Pre-Earnings Options Plays For First Solar

| About: First Solar, (FSLR)
By John J. Critchley, Jr.

First Solar Inc. is set to report earnings after the bell on Tuesday, Feb. 28. The consensus estimate of analysts covering the solar panel maker is $1.55, and the high and low estimates are $1.74 and $1.30, respectively. In the last 8 earnings announcements the company has beaten expectations 6 times, although the last 2 earnings reports have fallen short. This is not a positive trend and does not bode well for tonight's release.

Currently, 37 analysts have a rating on FSLR with 3 maintaining Buy ratings, 3 Outperform, 25 Holds and 6 Underperform/Sell. It is interesting to note that there are only 6 analysts with a negative rating on the company despite the massive underperformance (-77%) of the underlying over the past year. One possible rationale for this lack of sell recommendations by the analyst community is the price movement of FSLR may have left some wondering if the solar panel giant's selloff from highs of $163 hit early last year is overdone. Down over 77% from its apex hit last year, some analysts may believe the stock is oversold.

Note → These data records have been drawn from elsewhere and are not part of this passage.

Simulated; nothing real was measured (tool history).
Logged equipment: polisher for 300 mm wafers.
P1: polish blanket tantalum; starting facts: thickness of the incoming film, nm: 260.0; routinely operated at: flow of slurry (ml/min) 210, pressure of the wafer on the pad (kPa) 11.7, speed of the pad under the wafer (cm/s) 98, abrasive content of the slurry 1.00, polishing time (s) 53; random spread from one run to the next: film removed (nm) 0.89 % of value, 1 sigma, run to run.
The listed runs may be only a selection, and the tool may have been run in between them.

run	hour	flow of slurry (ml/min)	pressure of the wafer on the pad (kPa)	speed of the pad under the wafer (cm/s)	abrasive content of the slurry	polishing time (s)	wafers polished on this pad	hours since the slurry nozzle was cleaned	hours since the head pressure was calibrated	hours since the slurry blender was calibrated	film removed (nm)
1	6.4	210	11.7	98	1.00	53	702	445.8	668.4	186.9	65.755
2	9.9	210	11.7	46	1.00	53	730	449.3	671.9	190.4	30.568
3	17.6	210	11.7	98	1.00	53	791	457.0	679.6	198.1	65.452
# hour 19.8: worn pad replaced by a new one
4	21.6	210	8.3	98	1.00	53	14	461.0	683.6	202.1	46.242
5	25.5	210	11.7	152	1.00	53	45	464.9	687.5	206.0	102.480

A contributing factor for the negative and turbulent price action may have been the fact that the largest solar company in the U.S has been in the news lately, and not in a positive manner.

On 10/25/11, CEO Rob Gillette announced he is leaving the solar company, an unexpected development adding to the negative sentiment of a stock that had already seen its value decimated this year. After this news, First Solar shares dropped 25% and close at $43.27.

Then on 2/23/12, FSLR fell after the environment minister in Germany, the world's biggest market for solar power, said he plans significant reductions in subsidies for the industry as part of a program to curtail spending. First Solar closes at $37.20, down 6.88%.

Options Plays

Trade idea #1 - A Long Options Premium Play

Confused on what to do with the earnings? Long or short? How about playing both ways?

As the chart below shows, even with FSLR trading nearly 77% off its all time highs, the 30 day implied volatility of the options is trading at a discount to the 30 day historical volatility. A compelling argument can be made that this divergence presents a compelling case to buy option premium in FSLR.

The red line represents the 30 day Implied Volatility (IV30) and the 30 day Historical Volatility (HV30) is represented by the blue line.

Let's take advantage of the difference between the implied volatility of the options and historical volatility of the underlying to initiate a position that takes advantage of any post-earnings move in the underlying. If you believe this scenario may play out, let's buy a straddle.

This is not a specific trade recommendation, but a trade analysis.

The play:

  1. Buy the March 2 2012 weekly 37 straddle for $3.95 The implied volatility of this straddle is a misleadingly high 99% IV (Implied Volatility). Remember, however that the most important determinant of an options real value as it gets closer to expiration is the premium only, not the actual IV% reading. The premium over parity (POP) number of $3.95 is what is really paramount.

Net debit: $3.95

Why the 37 strike line? You are buying the At-the-Money straddle for $3.95. The breakevens for this straddle in the underlying are $40.95 and $33.05, respectively. These breakeven points represent a 9.2% move in the underlying. This percentage move seems reasonable especially in light of the fact that you are buying earnings premium and considering some of the other moves post-earnings in the technology sector as of late. (NFLX +22%, AAPL + 7%, SNDK - 12% etc)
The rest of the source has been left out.